As summer winds down and thoughts of football are in many of our hearts, I am reminded of the story told about the great Green Bay Packer coach, Vince Lombardi. It is said that he started every season with his great Packer teams by holding up a football and saying, “Men, this is a football. Our goal is to get this football in the end zone more often than our opponent gets the ball in the end zone.” As a teacher, I have to remember, what is the “football” of my job? Test scores? Differentiated instruction? PBL? PLC? IEPs? RtI? No, these things are all important, but they don’t rise to the level of the most important.
The most important thing is not even a thing. It is the children who eagerly enter my classroom each fall. They come wanting to have a wonderful year in 5th grade. For some, the expectation of success in school started for them in pre-school and they have thrived every year of their school career. For others, their journey has been rough and rocky. They come to my class a bit discouraged and down on school. They have been told “you do not do this well, you misbehave too often, your test scores need to improve.” I love each and every kid in my class, but it is the battered and bruised ones that hold a special place in my heart.
I was that kid in elementary school. In third grade, as I remember it, I spent half the year in the hallway because I would not sit still, I could not print well enough and I talked too much. But then…4th grade came along and with it, came Mr. Miller. Mr. Miller was in his second year of teaching and he was different. Yes, he expected me to behave. However, when I didn’t, he would gently correct me. He taught us fun games to play during recess and would even come out and QB our football games. Mr. Miller asked us to stop by his ticket booth when we attended the high school football games on Friday night. When we did, he acted like we were the most important people there. I never missed a home game!
He got what the “football” was as a teacher. I am sure he wanted us to learn and do well in his class. However, it never felt like our value depended on how well we did. Our value was based on the fact that we were young people that he was happy to teach and guide on our journey of education. I would like to tell you every thing changed for me in school after 4th grade, but it did not. Fifth grade was worse than third grade, but now I knew I mattered and I had a place in school. I could be something, anything I wanted. And I knew what I wanted to be.
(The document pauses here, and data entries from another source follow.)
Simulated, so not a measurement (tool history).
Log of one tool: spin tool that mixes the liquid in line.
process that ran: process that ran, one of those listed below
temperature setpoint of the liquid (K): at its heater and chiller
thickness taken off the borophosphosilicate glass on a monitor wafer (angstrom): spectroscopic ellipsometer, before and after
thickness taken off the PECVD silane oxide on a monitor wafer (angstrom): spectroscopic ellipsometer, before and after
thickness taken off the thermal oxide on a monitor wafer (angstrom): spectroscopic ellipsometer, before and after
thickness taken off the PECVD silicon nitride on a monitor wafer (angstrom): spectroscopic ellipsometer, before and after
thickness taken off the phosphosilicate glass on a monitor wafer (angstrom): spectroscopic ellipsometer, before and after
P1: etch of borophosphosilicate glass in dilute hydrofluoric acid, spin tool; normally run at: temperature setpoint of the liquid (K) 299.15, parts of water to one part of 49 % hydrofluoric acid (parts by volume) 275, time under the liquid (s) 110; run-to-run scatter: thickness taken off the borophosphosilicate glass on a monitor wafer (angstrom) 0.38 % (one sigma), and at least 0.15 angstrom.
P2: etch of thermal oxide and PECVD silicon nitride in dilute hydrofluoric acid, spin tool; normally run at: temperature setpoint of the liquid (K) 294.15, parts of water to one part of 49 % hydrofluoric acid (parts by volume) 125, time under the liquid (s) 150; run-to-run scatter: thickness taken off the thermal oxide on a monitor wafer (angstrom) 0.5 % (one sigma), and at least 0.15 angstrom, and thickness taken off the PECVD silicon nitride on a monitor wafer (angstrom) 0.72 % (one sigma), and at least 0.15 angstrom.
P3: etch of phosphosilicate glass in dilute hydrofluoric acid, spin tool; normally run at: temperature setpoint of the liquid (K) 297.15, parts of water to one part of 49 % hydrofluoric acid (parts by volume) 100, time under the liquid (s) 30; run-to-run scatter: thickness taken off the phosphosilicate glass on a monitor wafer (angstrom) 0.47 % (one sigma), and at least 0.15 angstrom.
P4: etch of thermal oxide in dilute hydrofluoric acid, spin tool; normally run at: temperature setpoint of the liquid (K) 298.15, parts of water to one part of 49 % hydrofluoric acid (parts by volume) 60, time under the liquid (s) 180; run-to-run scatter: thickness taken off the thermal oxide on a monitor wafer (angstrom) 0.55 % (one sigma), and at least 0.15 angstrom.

Each year for 23 years, I have told my students, “If I can be half the teacher to you that Mr. Miller was to me, you are going to have a great year!” I hope I have succeeded. Many of them tell me I have. This year as you head back to school, I know you are going to face challenges. We all do as educators. Please remember what the “football” of education truly is. I challenge you to find the students who you can see from the first day are ready to give you a run for your money. Invest in him. Talk to her. Help them feel like you care. And show them you love who they are. Have the courage to discipline them but then have the courage to go back and welcome them to class the next day.
You never know what small acts of kindness will do for the future of those kids. You could be changing the trajectory of that kid’s life. If it had not been for Mr. Miller, I don’t know where I would be today. Who will you be a Mr. Miller to this year? Get your eyes on the “football” and help them score touchdowns in the game of life.